In order to understand English law, you need to understand it’s sources and origins.
So let me take you on a journey back in time to before 1066 and the Norman conquest. The notion of England, “Eng” meaning Anglo-Saxon “Angleland”, was a relatively new concept and have been in existence for barely 100 years. Historically the first King to rule over what we call England now was Athelstan, the grandson of Alfred the Great in the 960’s. During the next 100 years, England was ruled by both the English kings such as Edmund Ironside and Edward the Confessor there were times in which the Viking Invaders had the upper hand and ruled England, for example, Canute, and Harthacnut.

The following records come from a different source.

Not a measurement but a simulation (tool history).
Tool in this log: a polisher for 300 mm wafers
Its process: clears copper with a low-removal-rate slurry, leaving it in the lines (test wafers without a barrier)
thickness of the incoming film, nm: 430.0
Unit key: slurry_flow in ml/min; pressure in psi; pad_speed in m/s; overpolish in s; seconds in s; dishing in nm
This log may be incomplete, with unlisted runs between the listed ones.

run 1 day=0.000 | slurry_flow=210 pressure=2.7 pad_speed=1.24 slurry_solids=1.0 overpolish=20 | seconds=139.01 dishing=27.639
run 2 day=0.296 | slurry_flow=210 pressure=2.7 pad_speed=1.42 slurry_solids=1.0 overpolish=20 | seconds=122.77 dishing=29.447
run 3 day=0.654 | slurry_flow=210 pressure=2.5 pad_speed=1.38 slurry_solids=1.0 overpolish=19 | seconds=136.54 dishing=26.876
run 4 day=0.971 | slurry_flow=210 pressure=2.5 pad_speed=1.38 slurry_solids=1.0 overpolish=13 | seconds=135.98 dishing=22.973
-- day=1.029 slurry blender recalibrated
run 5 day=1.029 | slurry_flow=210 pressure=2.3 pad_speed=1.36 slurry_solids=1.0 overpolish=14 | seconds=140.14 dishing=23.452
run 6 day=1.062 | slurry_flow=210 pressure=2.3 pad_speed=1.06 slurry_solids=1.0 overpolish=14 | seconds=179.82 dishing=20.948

So why is a blog about the law spending so much time on Anglo-Saxon history? Both the English and Viking kings of England ruled the country with the support of the Witan, which was a council of earls, lords, bishops and archbishops. All the kings who were anointed as kings of England.
They promised that they would uphold common customs and law as it was in the coronation oath. So in this sense, there was a bargain between the English people’s and they’re king that they would maintain the status quo. The origins of the Common Law, the law that was common to the whole country, came from the customs and practice of the English speaking people’s.
Murder is still a common law offence to this very day.
All power stemmed from the feudal system which was as follows;
Society at this time existed around the need for food and security, those who were strong provided protection to the serfs who received some land for themselves to grow food and in return worked their lords land as well. In return, they got security from their lord.
Over time groups grew, minor lords supported earls and the strongest earls became Kings. Can you see that there is a social contract between the ruled and the rulers?
You can see how the strong became wealthy and the weak became dependent and vulnerable to exploitation.
Local disputes were dealt with by the Lord using the jury system.
The jury system evolved out of who was more popular in the small local community. Someone accused of a crime would get his friends family and neighbours to swear that he was in the right. Those prepared to swear on behalf of the accused became known as a jury. The accuser would do the same they would get as many people as he could to support them. What you’ve got to remember is there was no Forensics or any weighing the evidence, guilt was largely determined based on popularity in the local community. Small communities knew who was trustworthy, so the system was not totally arbitrary.
Originally the country was divided up into small kingdoms such as Wessex, Kent, East Anglia, Mercia and Northumbria. Each kingdom had counties divided into shires and each shire into hundreds. The term hundred directly relates to the size of the area that could raise a hundred fighting men for the King who would summon them to support him in time of war.
Land and rights related to land were so important because this is what generated wealth and income and power.
The great lords could afford to have housecarls a private professional small army.
Local rights were recorded by the only people who could write the local priests and clerics who themselves held land and gained wealth by gifts of land from lords and kings.
Laws developed through custom and practise, and cooperation, for example, the right to fish a certain river, the right to take wood from certain land or mine copper on a certain area. All these rights were recorded either verbally through collective memory or by the local clergy in a written deed.
All Kings knew that to hold the country and generate wealth they needed stability and peasants working the land it was the king’s job not to make new law but preserve the customs and common laws of the country as a whole.
The king own private army was very small he needed the support of the people to govern, collect taxes and maintain power.
Complying with local and national custom helped maintain support and this was equally true of the Viking and Saxon kings of England before 1066.
To summarise the common law source of law derives from what was accepted as such, the ownership of land, the rights over land and local custom were mainly not recorded in writing but were part of the collective verbal memory of the community. The king ruled a feudal society with the consent of the witan and the support of the feudal lords and common people. This is a social contract between the ruled and the ruler.
Disputes were resolved mainly through the jury system…
Peasants had rights to land and other resources such as common land grazing of pigs in the local woods and collecting firewood in the area in exchange for their labour.
The country was organised into counties, shires and hundreds. The system was robust with the support of the people who could be called upon to fight. The two pillars of society was the State and the church.